You can use international calling cards to make cheap calls
from landline and mobile phones, and they are very widely available across
You are recommended to compare different cards to find the
one that offers the cheapest rate to your country and has the lowest connection
charge, so be careful to select one with the most appropriate access number.
From a landline choose one that offers an 0800 number if possible, as this will be free. However, if you are calling from a mobile it may well work out cheaper to use one with a ‘geographical’ number that begins with 01, 02 or 03. If in doubt call your phone operator for advice.

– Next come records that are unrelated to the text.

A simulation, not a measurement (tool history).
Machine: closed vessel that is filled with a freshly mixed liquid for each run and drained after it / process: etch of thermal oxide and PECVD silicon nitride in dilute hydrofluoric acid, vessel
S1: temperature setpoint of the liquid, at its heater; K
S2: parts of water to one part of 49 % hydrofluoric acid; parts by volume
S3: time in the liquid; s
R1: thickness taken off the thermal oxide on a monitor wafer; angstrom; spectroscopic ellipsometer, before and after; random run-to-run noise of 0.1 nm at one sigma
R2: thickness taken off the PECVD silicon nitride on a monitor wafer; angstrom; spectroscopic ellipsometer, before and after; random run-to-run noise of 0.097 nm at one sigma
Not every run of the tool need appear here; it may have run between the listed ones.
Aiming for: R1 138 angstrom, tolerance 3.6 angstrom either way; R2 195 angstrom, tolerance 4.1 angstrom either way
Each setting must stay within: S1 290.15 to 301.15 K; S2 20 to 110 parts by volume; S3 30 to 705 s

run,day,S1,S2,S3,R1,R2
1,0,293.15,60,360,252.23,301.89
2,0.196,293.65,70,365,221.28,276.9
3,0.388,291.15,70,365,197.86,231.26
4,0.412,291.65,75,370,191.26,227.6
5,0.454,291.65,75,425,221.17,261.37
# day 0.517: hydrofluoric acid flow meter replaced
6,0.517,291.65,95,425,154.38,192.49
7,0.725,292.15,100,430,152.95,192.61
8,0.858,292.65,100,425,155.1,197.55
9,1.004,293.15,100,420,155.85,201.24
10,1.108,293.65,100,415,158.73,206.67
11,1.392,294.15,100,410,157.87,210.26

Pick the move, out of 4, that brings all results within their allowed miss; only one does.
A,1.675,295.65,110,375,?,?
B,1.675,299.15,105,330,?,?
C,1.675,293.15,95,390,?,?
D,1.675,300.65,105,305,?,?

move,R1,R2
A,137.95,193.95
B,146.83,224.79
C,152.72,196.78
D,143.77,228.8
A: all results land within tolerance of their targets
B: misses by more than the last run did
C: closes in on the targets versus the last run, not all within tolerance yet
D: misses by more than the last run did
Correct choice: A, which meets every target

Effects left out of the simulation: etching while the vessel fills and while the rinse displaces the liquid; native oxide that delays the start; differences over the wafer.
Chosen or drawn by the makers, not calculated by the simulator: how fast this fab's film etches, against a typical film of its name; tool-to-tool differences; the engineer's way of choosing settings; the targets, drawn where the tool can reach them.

Simply Dial services provide you with an access number that you dial into before entering the number you wish to call. The cost of each call plus a connection fees will be added onto your phone bill, rather than being deducted from a prepaid balance. There can be problems with Simply Dial access numbers, and some mobile phone providers will bar you from calling them, while others may charge you very heavily for doing so.
If you brought a mobile with you when you came to the UK, try to avoid using it to call abroad as the “roaming” charges can be very high. Instead try to get hold of an international SIM card, such as that offered by O2 and T-Mobile (ask in store) to put in your existing mobile so you can call UK and international numbers for less.
Lebara mobile SIM cards with £0.50p credit preloaded onto them are available free of charge from the UCLU shop, situated at the South Junction (UCL Maps). Once you have used this credit you may choose to purchase additional credit if Lebara offers you the cheapest rate to you country, but you are not required to do so and can switch to another provider if you wish.
Most UK mobile phone providers offer an international calling plan. These are usually available as an extra service on top of a monthly subscription, but some are made available to Pay as you go (PAYG) customers.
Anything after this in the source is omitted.